That's one thing which puzzles me. There are several websites which offer completely free video hosting services, no strings attached, no hoops to jump through, direct linking allowed (well, kind of, in the form of html embedding), and videos are certainly very large in size. However, try to find just a regular file hosting service with no hoops or other idiotic conditions... I wonder why is that.
It's not happening is it?
What has to be done to get something to change around here? I don't know why this site continues to inconvenience their users for so long. I don't know maybe there's a good reason that the movie files absolutely have to be author name first besides an aversion to the work involved or a resistance to change. I'd volunteer to do the work myself, but I can't. Heck I'll still volunteer. If someone gives me the ability, I'll zip all the files myself and put them all up on the site in the right place. Figure it'll take about a week to do so. It'll be the only thing I do and I'll relinquish the privilege after I've finished my task. The work will be done and we'll have file names that actually make a modicum of sense.
Emulator Coder, Site Developer, Site Owner, Expert player
(3573)
Joined: 11/3/2004
Posts: 4754
Location: Tennessee
When we took the site over, I made a TODO list. The naming convention was an item on this list. However, we have limited time and I consider it low priority. We've made huge improvements on the site, and fixed critical issues. And there are some more improvements on the way.
This issue will happen, trust me, I've wanted it to for a long time.
The only reason it hasn't happened yet is that 20 people have chimed in on 20 opinions as to how to name them. Nobody (including me, nach, truncated, and mmbossman) agrees on the specifics. And it isn't trivial to just go around renaming them. We need to get it right and do this change 1 time.
Well, let's start with the universals and work from there.
For example, does everyone agree that it should be game name first author name last? That's a good place to start.
Do we want to avoid spaces and capitals like in the current naming convention?
Should names with spaces have the underscore, or should we just go straight no spaces to keep the size of names smaller.
What do we want the files to be able to do?
I personally believe that the naming convention we eventually arrive at should do a few things.
- It should sort by game name so that files are easy to find when I want to find it.
- It should sort correctly through the obsoletion chain so people know which files to delete as well being able to track the progress on a certain game
- By that token movies on separate obsoletion chains need to sort in a different place than each other.
- The author should be mentioned because we do need to give credit to the people who are making these
- It should be user friendly as possible
- I think making it automatic might be a completely different headache, and in my mind it is unnecessary
Using this I sorted the different things by order of importance
- Game name first is the most important. The big discussion here is whether to use the U.S. name for all games, preserving the obsoletion chain even after version switches, or to use the rom name (for example: will we use "bioniccommando" for all of those games, or call some of them "hitlernofukkatsu"). I prefer preserving the obsoletion chain, but I can see the reasons for the other method. If we can't reach consensus put it to a vote.

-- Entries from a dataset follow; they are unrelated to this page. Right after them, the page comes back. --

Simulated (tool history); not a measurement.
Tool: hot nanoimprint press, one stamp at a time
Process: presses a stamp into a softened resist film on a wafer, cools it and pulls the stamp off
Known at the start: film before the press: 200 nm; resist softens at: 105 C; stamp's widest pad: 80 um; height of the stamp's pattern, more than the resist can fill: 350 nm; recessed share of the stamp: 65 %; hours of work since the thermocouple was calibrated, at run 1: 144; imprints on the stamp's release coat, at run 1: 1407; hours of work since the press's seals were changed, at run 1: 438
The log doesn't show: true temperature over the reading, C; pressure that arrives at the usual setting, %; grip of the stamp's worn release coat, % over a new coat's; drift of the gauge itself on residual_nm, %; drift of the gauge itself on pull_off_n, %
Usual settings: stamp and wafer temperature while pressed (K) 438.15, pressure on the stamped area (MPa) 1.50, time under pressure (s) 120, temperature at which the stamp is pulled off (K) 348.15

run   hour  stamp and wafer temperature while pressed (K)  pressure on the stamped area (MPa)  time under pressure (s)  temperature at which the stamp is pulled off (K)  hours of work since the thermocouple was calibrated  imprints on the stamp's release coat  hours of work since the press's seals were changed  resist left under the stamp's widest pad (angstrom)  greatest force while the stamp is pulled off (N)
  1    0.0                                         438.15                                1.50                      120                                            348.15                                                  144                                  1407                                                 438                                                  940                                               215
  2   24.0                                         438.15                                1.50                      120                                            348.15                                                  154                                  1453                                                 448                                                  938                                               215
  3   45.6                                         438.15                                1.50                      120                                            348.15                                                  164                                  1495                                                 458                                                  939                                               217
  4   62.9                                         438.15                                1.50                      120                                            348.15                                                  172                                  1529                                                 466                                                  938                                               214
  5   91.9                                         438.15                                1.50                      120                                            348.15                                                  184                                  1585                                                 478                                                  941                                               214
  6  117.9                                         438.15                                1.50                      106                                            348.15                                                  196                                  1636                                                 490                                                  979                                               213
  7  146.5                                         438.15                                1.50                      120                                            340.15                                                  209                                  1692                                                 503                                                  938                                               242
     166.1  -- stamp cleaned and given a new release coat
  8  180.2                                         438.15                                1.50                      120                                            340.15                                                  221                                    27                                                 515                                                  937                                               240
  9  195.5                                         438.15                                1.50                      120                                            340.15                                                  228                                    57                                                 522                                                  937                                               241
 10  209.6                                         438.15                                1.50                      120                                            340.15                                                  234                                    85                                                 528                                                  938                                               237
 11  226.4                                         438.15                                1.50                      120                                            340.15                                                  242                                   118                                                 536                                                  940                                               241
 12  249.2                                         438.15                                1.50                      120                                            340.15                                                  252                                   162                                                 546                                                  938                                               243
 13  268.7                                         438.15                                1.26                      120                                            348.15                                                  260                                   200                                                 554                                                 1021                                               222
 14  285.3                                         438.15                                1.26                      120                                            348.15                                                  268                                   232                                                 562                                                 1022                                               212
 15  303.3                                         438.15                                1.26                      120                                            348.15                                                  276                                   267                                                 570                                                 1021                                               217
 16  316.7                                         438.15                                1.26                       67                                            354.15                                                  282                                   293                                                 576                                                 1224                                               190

- The second most important is what category the movie is in, since that means movies on different obsoletion chains won't be mixed together in the sort. Whether or not we need a separate category for the generic fastest at all costs movies is up for debate. Should we have a list of categories to choose from or should we go case by case? I think the second might be required because we have some character specific runs which throw a wrench in the works.
Some ideas for generic categories:
-glitched
-lowitems
-allitems
-nowarps
-alllevels
-allsecrets
-pacifist
I prefer "all___" to "100percent" because I think it looks better. "100percent" is applicable to more situations, though.
- Third most important is obsoletion order. There have been a few suggestions on the site
- version numbers: which is what I settled on. It had to be entered manually, but it allowed for proper sorting with minimal keystrokes.
- movie numbers: Allows people to know what the movie page for the movie is so they can go to it. However, there is the one problem of historical movie files, which have numbers in the 600s. If we feel this is not an issue, it's still very possible
- date of publication: yyyymmdd sorts properly, still has to be inputted manually, but is probably easier to automate. Makes file names slightly longer than movie number or version number does.
- time: hours.minutes.seconds.hundreths. In my opinion, the worst of the options. While the time does reveal new information about the movie, namely how long it lasts. There are many, many examples of slower movies that have obsoleted faster ones. Thus time is the least likely to sort properly.
-The author name is the last important bit of information here. My suggestion is that this should be listed as the username on the submission file. I've noticed that Inzult is sometimes listed as "philc" I wonder why?
I think I covered all the issues here. My suggestion on how to proceed is to take one issue at a time and reach consensus on each before proceeding to the next. It will focus the conversation, although it might take longer. If two options reach a stalemate, you can either decide that adminstrator's opinion is what we'll go with, which will get things done faster, or you can put up a poll for a set amount of time (I say no more than a few days) and the winner of the poll is what we do. I suggest the latter. Usually is two ideas have about equal support it means both options are viable.
I think that your suggestion for the naming and the ordering of the different fields in the name is quite sound.
One small thing, though: If we use obsoletion chain position as a version number, how many digits should be used? The problem arises if we want the file names to sort nicely. If we use "v1", "v2", ... "v10", "v11" and so on, that introduces the problem that most systems will then sort the files as:
somegame-category-v1-someauthor.ext
somegame-category-v10-someauthor.ext
somegame-category-v11-someauthor.ext
somegame-category-v2-someauthor.ext
somegame-category-v3-someauthor.ext
...
which always looks ugly.
Always using two digits solves that problem until some game gets obsoleted 100 times (yeah, not very likely to happen, but theoretically possible).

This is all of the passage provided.